Questions and doubts grew... I was scared

Sent in by Butch

I’ve enjoyed this site and the support I’ve gotten from reading about so many other ex-Christians around the globe for a while now. I’ve been meaning to write my own de-conversion story but never got around to it. What follows grew out of a recent email exchange in response to a monthly column I write for my local paper, usually about freethinking, atheism, etc. First some background:

I grew up in a Southern Baptist home with very loving and supportive parents. My childhood was pretty typical and happy. I was saved as a teenager at a revival, made my public profession of faith, and baptized. For the next 10 years or so I was a Biblical-literalist, born again evangelical. I was active in the church, went to youth camps like Centrifuge, prayed daily, had a quit time almost daily, read the Bible incessantly, and witnessed whenever I got the chance. In short, I was “on fire for God” and I was happy.

In my early 20’s (in college of course) I started to meet a lot of people who believed differently than me, and a lot of these people were a lot smarter than me. I started reading things that I couldn’t answer and began to have doubts about some aspects of my faith, but never questioned God’s love or wisdom. To work on my doubts, I did what every good Christian should. I prayed. A lot. I also read the Bible independently and with various study guides and apologetic literature.

My initial questions dealt with alcohol. I was raised believing drinking was sin, plain and simple. But reading the Bible I found out that it never says that. There are even Bible passages (such as Proverbs 31:6-7) that say moderate drinking is a good thing! Next came the overwhelming evidence for evolution. I was taught in Sunday school that the earth was less than 10,000 years old and there was no evidence for evolution. But when I looked at the mountains (literally in some cases) of evidence in support of evolution I saw that wasn’t so, and that evolution is in fact one of the most vigorously supported theories in science supported by many independent lines of evidence from many different fields of science. If “the church” was lying about these types of things, what else might they be lying about, I asked myself. In essence, these lies opened the door and made me question the other things. If I had been raised in a more moderate or liberal denomination I may never had had the onus to question my faith at all.
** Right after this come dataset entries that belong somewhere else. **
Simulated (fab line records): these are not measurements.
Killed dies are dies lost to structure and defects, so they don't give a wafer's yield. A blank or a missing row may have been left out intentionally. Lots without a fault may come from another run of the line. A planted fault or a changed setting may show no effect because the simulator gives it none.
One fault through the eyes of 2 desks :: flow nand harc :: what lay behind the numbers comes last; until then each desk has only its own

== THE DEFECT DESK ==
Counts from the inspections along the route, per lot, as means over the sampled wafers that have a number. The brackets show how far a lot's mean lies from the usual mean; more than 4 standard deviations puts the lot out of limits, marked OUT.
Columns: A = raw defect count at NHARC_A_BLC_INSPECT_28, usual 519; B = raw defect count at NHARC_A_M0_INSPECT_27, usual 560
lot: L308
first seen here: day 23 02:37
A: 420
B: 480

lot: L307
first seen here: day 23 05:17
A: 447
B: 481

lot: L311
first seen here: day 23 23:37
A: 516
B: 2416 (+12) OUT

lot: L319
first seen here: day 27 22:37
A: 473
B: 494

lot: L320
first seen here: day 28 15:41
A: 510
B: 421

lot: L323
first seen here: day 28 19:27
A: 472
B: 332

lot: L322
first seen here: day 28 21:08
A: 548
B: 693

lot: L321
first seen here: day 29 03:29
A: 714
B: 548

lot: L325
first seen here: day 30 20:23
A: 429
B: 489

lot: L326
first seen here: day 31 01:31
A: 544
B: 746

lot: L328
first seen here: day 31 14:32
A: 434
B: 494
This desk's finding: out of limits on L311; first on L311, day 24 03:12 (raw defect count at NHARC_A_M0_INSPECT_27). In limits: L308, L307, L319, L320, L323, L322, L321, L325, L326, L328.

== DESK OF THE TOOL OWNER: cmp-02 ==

The problem was the way I approached it. There’s a reason preachers always say you should start with the Bible as your foundation and check the facts against it. I am by nature a left-brained person and logic appeals to me. I was studying science in school and learning how the scientific process worked, and as a result I was approaching faith the same way. I was examining facts, and trying to see what conclusion they best supported rather than simply relying on the Bible as pure truth regardless of the facts.

Over the next few years my questions and doubts grew. I was pretty scared during this time because my faith was the most precious thing in the world to me. In desperation I met with ministers, priests, preachers, and respected laypeople hoping they could help me resolve my questions or at least point me to satisfactory scripture. But none of their answers, or those I could find myself seemed reasonable. Please keep in mind that through all of this, I was still a Bible believing Christian and was praying constantly. But sometime in this process I slowly moved to what I would call an agnostic believer. I wasn’t sure anymore, but I was still desperate to cling to my faith. Maybe out of fear of death or hell, aversion to the familiar and social ostracism I knew would follow if I left the faith.

My problem, though, is that I kept asking questions, and that I expected answers based on facts rather than faith.

Another problem was that I had the same misconception about what atheism was that most theists have. I thought it was a positive declaration that God doesn’t exist. I thought it must be an empty and sad existence. But it isn’t either one. It’s simply a lack of a positive belief in a god, and most atheists seemed pretty happy and content.

Eventually I came to the conclusion that I was an atheist myself. The final straw was that my God, God whom I loved and wanted to please more than anything, God who promised to always be there with me, God who was supposed to be the almighty…simply let me go. Despite my agonized, weeping prayers begging for faith, my God remained silent. I know I was a real Christian. I know I wanted to remain that way. I wasn’t rebelling or simply wanting to live a consequence free sinful life. In short, this “almighty” God was crushed out of existence by reason.

De-converting was a painful and extremely scary process. But I believe that sometimes doing the right thing is hard, and that truth is more important that comfort. In the end, it was worth it. I was ostracized by former friends, had family members get angry and hurt, and lost the promise of eternal bliss. But even though I was a happy Christian, I’m a happier atheist.